Wild Life Archive: Book Spotlight No.3
What We Wore
What We Wore started out in 2011 with the aim of documenting a grassroots personal history of British Style from 1950 through to 2010. The project crowdsourced imagery focused on both British street culture and subculture taking in contributions from people’s own personal photo albums. The resulting book released in 2014 features punks, new romantics, ravers, indie kids and everything in between.
A communal photo album that is accompanied by personal anecdotes which allow the reader to trip back in time and explore the changing styles of British fashion over the last 50+ years. The book features contributions from British dance music culture luminaries including Jazzie B, Don Letts and DJ Harvey.

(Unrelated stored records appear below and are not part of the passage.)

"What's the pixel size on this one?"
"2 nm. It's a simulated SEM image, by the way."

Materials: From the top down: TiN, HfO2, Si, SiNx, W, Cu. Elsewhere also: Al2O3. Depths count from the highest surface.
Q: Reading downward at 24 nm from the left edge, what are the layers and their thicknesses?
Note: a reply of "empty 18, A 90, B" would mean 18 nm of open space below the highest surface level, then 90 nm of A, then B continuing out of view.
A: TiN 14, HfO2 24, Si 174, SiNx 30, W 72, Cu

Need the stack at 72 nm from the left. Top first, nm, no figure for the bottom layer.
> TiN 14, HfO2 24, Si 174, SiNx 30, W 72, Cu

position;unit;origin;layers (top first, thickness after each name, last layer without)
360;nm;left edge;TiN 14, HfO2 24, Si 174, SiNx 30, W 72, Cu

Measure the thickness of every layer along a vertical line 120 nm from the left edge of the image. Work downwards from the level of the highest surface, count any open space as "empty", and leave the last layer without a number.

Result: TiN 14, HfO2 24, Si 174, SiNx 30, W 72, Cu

Wild Life Archive: Artefact Spotlight No.4
New Order’s 1983 tour kicked off at the Hacienda in Manchester before taking them through Europe and over to North America. The band’s New York date was at the legendary Paradise Garage – a club they had visited on previous US tours as both New Order & Joy Division and somewhere that had originally inspired the Hacienda.
A camera crew followed the band around New York shooting video footage for the upcoming single ‘Confusion’ – a track produced by Arthur Baker. The final edit captures the energy of the city’s nightlife at that time with excerpts of the band live on stage at the Garage and some great dance floor footage from their visit to The Fun House.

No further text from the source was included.